Alt-BEAM Archive

Message #05976



To: beam@corp.sgi.com
From: Justin jaf60@student.canterbury.ac.nz
Date: Tue, 07 Sep 1999 05:09:23 +1200
Subject: [alt-beam] CD-ROM read-head feet


This one has _got_ to have come up before, but it's new to me:
I needed some tiny screws, and found some in the reading head of an old
CD-ROM I had pulled to bits. Upon getting my screws, the head fell to
bits . I started fiddling with the bits, and hooked them up with
power.
As you probably know, in addition to the motors, the lense's position is
fine-tuned with coils and magnets. Playing with these, I found the head
had quite a lot of freedom of movement, and quite a lot of grunt (very
strong magnets, very fine wire, many winds). It can move up, down, left
and right. IOW, hook it up to a microcore and you have a one-footed
walker that can AFAICS do anything a two motor walker can. Hook it up to
something with more states and it can do more (such as turn left or
right). Even running the coils off a tiny 470uF cap was enough for them
to twitch their metal casing off the ground. Use a battery and they
practically leap...
I took apart another head, from a different brand, and this one moved
up, down, pivot left, pivot right - even more useful.

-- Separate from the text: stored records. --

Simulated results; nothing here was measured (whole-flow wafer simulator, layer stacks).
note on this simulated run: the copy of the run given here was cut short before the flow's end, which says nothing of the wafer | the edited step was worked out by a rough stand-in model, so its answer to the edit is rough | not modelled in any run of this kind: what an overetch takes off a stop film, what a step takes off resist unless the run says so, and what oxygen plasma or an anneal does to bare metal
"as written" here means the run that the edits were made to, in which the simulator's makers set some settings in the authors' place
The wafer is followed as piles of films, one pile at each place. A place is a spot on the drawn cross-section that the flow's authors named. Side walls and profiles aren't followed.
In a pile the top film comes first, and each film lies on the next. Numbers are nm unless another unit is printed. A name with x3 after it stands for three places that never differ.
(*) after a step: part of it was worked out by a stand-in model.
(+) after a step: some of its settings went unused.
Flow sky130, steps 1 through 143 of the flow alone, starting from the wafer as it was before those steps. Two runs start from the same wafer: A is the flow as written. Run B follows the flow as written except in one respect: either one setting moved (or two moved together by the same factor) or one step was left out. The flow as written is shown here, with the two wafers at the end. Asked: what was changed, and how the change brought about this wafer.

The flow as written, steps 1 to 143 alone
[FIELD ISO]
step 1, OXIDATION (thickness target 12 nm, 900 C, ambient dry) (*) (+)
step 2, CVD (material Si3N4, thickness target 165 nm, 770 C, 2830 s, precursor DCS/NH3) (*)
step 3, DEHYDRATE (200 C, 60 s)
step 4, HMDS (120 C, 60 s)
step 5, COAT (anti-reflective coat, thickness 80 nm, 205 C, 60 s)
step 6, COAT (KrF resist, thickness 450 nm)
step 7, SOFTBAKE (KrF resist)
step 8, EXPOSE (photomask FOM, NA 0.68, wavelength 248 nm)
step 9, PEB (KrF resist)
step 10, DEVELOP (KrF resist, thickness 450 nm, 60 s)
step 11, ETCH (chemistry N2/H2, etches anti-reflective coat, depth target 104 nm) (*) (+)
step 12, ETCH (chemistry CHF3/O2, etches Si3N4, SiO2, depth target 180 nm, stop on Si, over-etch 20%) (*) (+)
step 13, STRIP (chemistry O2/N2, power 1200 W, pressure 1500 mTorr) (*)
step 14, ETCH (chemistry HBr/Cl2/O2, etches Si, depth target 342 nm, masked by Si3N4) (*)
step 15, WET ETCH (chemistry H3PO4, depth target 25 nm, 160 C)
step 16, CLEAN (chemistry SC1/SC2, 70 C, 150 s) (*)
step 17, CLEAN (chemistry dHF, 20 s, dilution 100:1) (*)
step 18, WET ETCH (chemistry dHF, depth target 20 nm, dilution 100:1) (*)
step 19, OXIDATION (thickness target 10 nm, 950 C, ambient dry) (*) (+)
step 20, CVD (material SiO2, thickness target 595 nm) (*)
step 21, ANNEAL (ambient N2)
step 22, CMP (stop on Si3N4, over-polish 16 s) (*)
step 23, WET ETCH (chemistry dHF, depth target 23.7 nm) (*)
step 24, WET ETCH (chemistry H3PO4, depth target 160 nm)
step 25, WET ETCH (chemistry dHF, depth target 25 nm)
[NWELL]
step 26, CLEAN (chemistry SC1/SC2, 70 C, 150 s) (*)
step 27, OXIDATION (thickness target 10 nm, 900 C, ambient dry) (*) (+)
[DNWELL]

I suspect, however, the easiest application is for BEAMish art - take
the butterfly (or whatever) on a stick, put the stick on the head
arrangement, and connect a standard audio plug to the coils (left
channel to one coil set, right channel the other), plug it into your amp
and watch the butterfly conduct an orchestra in stereo :-)
(I suspect the butterfly will spend most of its time conducting the
drums and ignoring the strings, but that's butterflies for you... :)

Stick an LED on the end of the stick instead, or a laser diode, and have
an annoying "light show" on the roof.

Which reminds me - as far as I know, the light from CD-ROM drive laser
diodes is invisible, but this doesn't sit well with the explicit laser
warnings on the case and instructions not to look at the beam. Can
anyone enlighten me as to what the story is?



5977 Mon, 06 Sep 1999 14:51:21 -0300 [alt-beam] Re: CD-ROM read-head feet alt-beam@egroups.com michael.hirtle@ns.sympatico.ca (Michael Hirtle) well it means don't look into the light :-).
it will burn your retna(sp) and u will be blind

Justin wrote:

> This one has _got_ to have come up before, but it's new to me:
> I needed some tiny screws, and found some in the reading head of an old
> CD-ROM I had pulled to bits. Upon getting my screws, the head fell to
> bits . I started fiddling with the bits, and hooked them up with
> power.
> As you probably know, in addition to the motors, the lense's position is
> fine-tuned with coils and magnets. Playing with these, I found the head
> had quite a lot of freedom of movement, and quite a lot of grunt (very
> strong magnets, very fine wire, many winds). It can move up, down, left
> and right. IOW, hook it up to a microcore and you have a one-footed
> walker that can AFAICS do anything a two motor walker can. Hook it up to
> something with more states and it can do more (such as turn left or
> right). Even running the coils off a tiny 470uF cap was enough for them
> to twitch their metal casing off the ground. Use a battery and they
> practically leap...
> I took apart another head, from a different brand, and this one moved
> up, down, pivot left, pivot right - even more useful.
>
> I suspect, however, the easiest application is for BEAMish art - take
> the butterfly (or whatever) on a stick, put the stick on the head
> arrangement, and connect a standard audio plug to the coils (left
> channel to one coil set, right channel the other), plug it into your amp
> and watch the butterfly conduct an orchestra in stereo :-)
> (I suspect the butterfly will spend most of its time conducting the
> drums and ignoring the strings, but that's butterflies for you... :)
>
> Stick an LED on the end of the stick instead, or a laser diode, and have
> an annoying "light show" on the roof.
>
> Which reminds me - as far as I know, the light from CD-ROM drive laser
> diodes is invisible, but this doesn't sit well with the explicit laser
> warnings on the case and instructions not to look at the beam. Can
> anyone enlighten me as to what the story is?